Palma.Yesterday, the investigation into the business activities of the Duke of Palma, Iñaki Urdangarin, took an unprecedented twist when his wife, Princess Cristina, the youngest daughter of the King of Spain, was summoned to be questioned by Judge Jose Castro in Palma at 10am on Saturday, April 27.
But, the Anticorruption Prosecutor has five days to lodge an appeal and intends to do so on the grounds of a lack of evidence.
Iñaki Urdangarin is under investigation for allegedly embezzling millions of euros in public money, some of it from the Balearic government when Jaume Matas was President.

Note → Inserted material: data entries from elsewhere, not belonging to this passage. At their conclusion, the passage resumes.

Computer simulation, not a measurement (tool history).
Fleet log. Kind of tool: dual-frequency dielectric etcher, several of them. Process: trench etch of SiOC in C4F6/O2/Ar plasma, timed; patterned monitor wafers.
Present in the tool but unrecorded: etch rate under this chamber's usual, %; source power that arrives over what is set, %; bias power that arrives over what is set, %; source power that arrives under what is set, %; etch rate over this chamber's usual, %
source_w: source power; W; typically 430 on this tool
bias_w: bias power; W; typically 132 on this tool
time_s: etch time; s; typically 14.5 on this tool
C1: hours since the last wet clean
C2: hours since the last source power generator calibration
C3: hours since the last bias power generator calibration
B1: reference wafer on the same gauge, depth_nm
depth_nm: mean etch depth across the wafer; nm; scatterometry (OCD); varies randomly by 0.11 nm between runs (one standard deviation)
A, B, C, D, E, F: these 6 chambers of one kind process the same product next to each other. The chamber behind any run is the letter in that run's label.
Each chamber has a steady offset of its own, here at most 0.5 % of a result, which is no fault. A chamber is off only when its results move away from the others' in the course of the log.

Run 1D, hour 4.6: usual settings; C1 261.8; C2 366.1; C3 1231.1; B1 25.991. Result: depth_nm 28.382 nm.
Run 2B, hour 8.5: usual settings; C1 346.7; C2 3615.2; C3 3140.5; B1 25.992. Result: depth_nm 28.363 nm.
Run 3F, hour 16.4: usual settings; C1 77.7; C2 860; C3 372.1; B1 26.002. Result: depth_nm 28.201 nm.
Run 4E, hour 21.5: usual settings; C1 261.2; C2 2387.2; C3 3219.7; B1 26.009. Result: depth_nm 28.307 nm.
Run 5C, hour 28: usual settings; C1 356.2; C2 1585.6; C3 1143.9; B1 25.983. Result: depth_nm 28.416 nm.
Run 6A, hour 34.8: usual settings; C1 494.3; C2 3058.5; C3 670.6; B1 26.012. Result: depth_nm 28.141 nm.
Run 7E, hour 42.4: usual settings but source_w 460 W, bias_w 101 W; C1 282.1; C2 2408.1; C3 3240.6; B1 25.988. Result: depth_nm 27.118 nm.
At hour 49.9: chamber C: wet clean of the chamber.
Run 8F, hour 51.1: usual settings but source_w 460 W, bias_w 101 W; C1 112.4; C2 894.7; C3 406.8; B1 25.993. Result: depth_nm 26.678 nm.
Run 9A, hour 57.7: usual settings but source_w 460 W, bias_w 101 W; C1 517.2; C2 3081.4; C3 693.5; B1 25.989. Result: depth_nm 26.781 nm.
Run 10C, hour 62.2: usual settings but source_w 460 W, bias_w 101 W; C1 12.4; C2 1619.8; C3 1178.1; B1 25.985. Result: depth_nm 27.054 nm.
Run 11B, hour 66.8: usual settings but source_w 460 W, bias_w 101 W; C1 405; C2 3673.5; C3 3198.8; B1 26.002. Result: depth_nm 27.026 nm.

The 47-year-old has not been named as a suspect in the corruption probe opened at the end of 2011 here in Majorca by Judge Jose Castro, but Urdangarin and his former partner Diego Torres are suspected of syphoning off money paid by regional governments to stage sports and tourism events to the nonprofit Noos Institute, which Urdangarin chaired from 2004 to 2006. Both men have denied any wrongdoing and have not been charged with any crime.
Urdangarin, a former Olympic handball player, sought to distance his wife and the rest of the royal family from his business dealings when he was questioned in a Palma court for the second time in February by the judge leading the investigation.
Emails
But over the past few months, Torres has provided Judge Castro with emails that were leaked to the press which appear to show that Urdangarin regularly consulted his wife - a member of the board of the Noos Institute - about the body's affairs. Carlos Garcia Revenga, the longtime personal secretary to Princes Cristina and her older sister Princess Elena, was also questioned by the judge in February after Torres submitted another batch of emails that suggested he was actively involved in the Noos Institute's dealings.
Princess Cristina, who works as the director of social welfare programmes at Barcelona-based financial services group La Caixa's charitable foundation, has kept a low profile since the scandal broke.
In 2009 Princess Cristina and her husband, along with their four children, moved from Barcelona to Washington where Urdangarin took up a job as an executive director of the US subsidiary of Spanish telecommunications giant Telefonica.
The couple were given the title of Duke and Duchess of Palma when they wed, but Palma City Council has since asked that he longer uses his title. They were living in the United States when the allegations of corruption at the Noos Institute first broke in Spain. A street named in their honour has also been renamed.
Mansion
In August 2012 the couple and their four children returned to Barcelona, where they own a mansion in the exclusive Pedralbes area that reportedly cost around six million euros and part of which has been embargoed as the Duke and Torres struggle to meet the 8.2 million euros civil bail set by Judge Castro.